I remember that back when I posted my thread about Madness Returns alot of people said they regretted the fact that they never had a chance to play the original, well good news everyone! every new copy of Alice: Madness Returns will include a 1 time use code to download the original game... http://www.joystiq.com/2011/04/20/alice-madness-returns-online-pass-grants-you-alice-1-10-ot/

Now I definatly cannot wait for the game ^_^ I've played the original a few times, but I'm sure it'll be a completly different experiance to play the original on consoles =D

73 Comments - Linear Discussion: Classic Style
  • @Silverwolfpet said: Thanks! That makes me happy! :D
    I have played through every single survival horror game made for PC (and some for PS2), but I could never play Alice 1.
    I'm VERY happy with how Alice2 looks, I just hope I don't have to know the story from 1 to enjoy 2.

    And I know it's more of a platformer than survival horror... but it still has some horror in it!

    I knoooow!! To quote Lechuck: D'aaaargh!!!
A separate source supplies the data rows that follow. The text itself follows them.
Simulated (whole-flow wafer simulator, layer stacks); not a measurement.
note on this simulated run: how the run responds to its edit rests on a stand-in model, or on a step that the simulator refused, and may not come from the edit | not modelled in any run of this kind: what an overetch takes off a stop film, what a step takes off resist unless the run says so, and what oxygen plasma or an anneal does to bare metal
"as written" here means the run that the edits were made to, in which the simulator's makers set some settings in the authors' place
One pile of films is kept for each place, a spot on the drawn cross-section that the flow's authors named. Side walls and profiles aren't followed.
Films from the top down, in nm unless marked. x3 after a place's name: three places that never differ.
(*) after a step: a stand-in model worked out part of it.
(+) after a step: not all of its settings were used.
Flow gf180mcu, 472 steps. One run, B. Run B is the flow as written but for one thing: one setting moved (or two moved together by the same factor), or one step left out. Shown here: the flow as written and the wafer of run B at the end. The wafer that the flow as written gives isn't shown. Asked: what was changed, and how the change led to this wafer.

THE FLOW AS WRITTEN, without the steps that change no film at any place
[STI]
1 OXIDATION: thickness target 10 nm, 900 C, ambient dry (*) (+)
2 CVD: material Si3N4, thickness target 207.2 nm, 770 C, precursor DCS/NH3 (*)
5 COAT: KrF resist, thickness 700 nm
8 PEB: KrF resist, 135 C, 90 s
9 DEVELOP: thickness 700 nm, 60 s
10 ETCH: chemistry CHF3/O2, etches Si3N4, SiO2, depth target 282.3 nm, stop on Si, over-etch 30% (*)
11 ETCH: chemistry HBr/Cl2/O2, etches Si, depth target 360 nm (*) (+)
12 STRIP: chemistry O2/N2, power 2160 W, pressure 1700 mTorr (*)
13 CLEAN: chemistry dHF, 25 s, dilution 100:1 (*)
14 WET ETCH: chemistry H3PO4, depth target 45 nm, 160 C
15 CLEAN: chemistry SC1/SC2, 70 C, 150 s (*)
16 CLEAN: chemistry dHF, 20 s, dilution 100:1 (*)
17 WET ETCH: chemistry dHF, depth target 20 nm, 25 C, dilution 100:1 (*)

    I'd seriously suggest going with a console version then, you definatly need to play alice 1 and it's not going to be packaged in with the PC version... although it IS going to be available as a $10 download from the PSN, you could probibly grab it through whatever PSN service your using (although I have no idea how long it'll be until they release it for PSN...)

  • aw man!

    Can't I just read the story somewhere? I mean, I did sit through a huge "Let's play Alice" on youtube, but I didn't really get the entire story.

  • @Silverwolfpet said: Can't I just read the story somewhere? I mean, I did sit through a huge "Let's play Alice" on youtube, but I didn't really get the entire story.

    American McGee's Alice takes place after Through the Looking Glass. While asleep, Dinah knocks over an oil lamp which leaks into the fireplace, catching fire. Alice wakes up and tries to help her parents that were trapped upstairs. Her parents tell her to save herself and she escapes. Ten years later, she's been committed to Rutledge Asylum because of the guilt she's developed over her parent's death. After attempting suicide and making little progress, an unknown figure gifts her old stuffed rabbit. She then slips back into Wonderland. (This is covered in the opening: Here.)

    Wonderland has grown darker and more sinister due to the effect of Alice's mental state. Essentially, she must defeat the Red Queen who represents the guilt she bears in order to set herself free. Various figures in the game (The Mad Hatter, Tweedle-Dee and Tweedle-Dum etc.) represent actual people within the asylum. After defeating the Red Queen, Alice has finally let go of the overbearing guilt and is able to walk out of the asylum, finally 'cured'.

    ~

    I'd like to share this amazing animation that's centered around the Mad Hatter in McGee's Alice. Give it a look. It's quite impressive.

  • The problem with just reading the summary is the fact that the reason this game was so great was the fact that you could read the casebook in conjunction with the game, the game itself has very little story, the casebook is what reveals the story... there are also deep psychological themes running rampant in the first game, freudian themes such as the id, ego, and superego (though I'm not sure if we ever really saw the id) also there were all sorts of defense mechanisms and such, heck you could even read jungian psychology into the game if you really wanted to (It really does follow the monomythic journey if you really think about it)

    I won't get into detail with the psychological analysis unless someone asks, but it's analysing the game that really made this fantastic for me ^_^

  • Of course we saw id. The manifestation itself...Alice's actions. That was the piece that completes the puzzle. :)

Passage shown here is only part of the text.